So why is it that the Los Angeles Clippers can't win a preseason game?

Of the Clippers' five exhibitions losses, all but one have come by double digits; opponents are winning by 13 PPG. The defending Pacific Division champions carry a league-worst -10.2 average point differential through exhibition play, highlighted by Golden States 125-107 drubbing Tuesday night, and Utah, the Western Conference's bottom-dweller last season, is the only team Los Angeles has held under 100 points.

Blaming the defense is too easy. So is suggesting that Rivers' team is playing with indifference; possibly saving their energy for the regular season as many clubs do with starters. What is apparent, what every lost playoff series indelibly reveals, is that team rebounding continuously falls short.

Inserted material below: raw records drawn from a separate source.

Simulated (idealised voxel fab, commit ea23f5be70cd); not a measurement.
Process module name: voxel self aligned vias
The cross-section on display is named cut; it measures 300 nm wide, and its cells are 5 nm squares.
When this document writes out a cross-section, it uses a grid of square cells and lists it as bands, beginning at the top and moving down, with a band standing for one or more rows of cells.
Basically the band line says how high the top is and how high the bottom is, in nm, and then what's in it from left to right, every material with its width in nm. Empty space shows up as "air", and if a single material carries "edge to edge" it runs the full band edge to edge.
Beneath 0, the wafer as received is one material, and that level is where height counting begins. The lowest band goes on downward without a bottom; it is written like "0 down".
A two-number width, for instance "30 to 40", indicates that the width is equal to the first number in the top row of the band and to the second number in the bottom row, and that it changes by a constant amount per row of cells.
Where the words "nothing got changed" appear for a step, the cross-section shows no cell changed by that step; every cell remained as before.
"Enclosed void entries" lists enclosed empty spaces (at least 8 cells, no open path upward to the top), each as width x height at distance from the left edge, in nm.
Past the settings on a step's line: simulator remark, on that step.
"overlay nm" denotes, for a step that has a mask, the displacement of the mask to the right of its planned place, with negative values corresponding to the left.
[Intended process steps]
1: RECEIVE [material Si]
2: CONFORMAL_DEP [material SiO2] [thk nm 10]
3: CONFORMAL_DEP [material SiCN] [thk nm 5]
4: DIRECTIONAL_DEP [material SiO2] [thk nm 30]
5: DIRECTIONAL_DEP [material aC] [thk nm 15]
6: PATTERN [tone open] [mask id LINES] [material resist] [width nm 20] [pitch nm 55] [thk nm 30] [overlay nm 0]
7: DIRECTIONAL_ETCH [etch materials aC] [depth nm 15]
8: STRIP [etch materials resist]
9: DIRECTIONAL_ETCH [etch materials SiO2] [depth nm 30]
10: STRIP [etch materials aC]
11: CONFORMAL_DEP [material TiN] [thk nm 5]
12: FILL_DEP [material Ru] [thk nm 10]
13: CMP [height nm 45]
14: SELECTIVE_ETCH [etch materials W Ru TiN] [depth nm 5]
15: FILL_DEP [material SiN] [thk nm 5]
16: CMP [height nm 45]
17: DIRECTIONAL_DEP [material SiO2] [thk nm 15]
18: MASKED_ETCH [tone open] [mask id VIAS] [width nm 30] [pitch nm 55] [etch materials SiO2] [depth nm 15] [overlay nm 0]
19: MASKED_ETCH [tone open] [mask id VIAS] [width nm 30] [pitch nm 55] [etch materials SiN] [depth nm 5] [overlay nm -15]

DeAndre Jordan led the NBA in rebounding last year while Griffin averaged 10.1 RPG, yet the Clippers played to a -.07 rebound per game differential. Only the Lakers gave up more offensive boards, and only five teams - none of which made the postseason- surrendered more than the Clippers' 43.7 per game.

A lack of perimeter rebounding forces Jordan to overexert himself. Only bench-role hopeful Jared Cunningham hit the floor longer than Jordan on Tuesday, all while Paul and Griffin took the night off. Granted, Rivers is still mixing-and-matching his lineup. He has to see what works and what doesn't, especially without a solidified small forward named. It's times like these when players not named Jordan or Griffin need to grab some boards.

Former Cavalier Spencer Hawes will split time at the four and five-spot with Davis. Hawes, however, will be Rivers' go-to option if either of his starting big men go down. He posted a career-high 8.1 per while splitting time with Cleveland and Philadelphia last season. If anything, he's been the Clippers best rebounder this fall, most recently putting up seven against Golden State, five against Denver, and six versus Utah.

The Clippers have been outrebounded in every game this preseason, at times to embarrassing levels. Jordan and Griffin need support and Hawes can only provide so much. If someone else doesn't step up, rebounding may be the Clippers' downfall.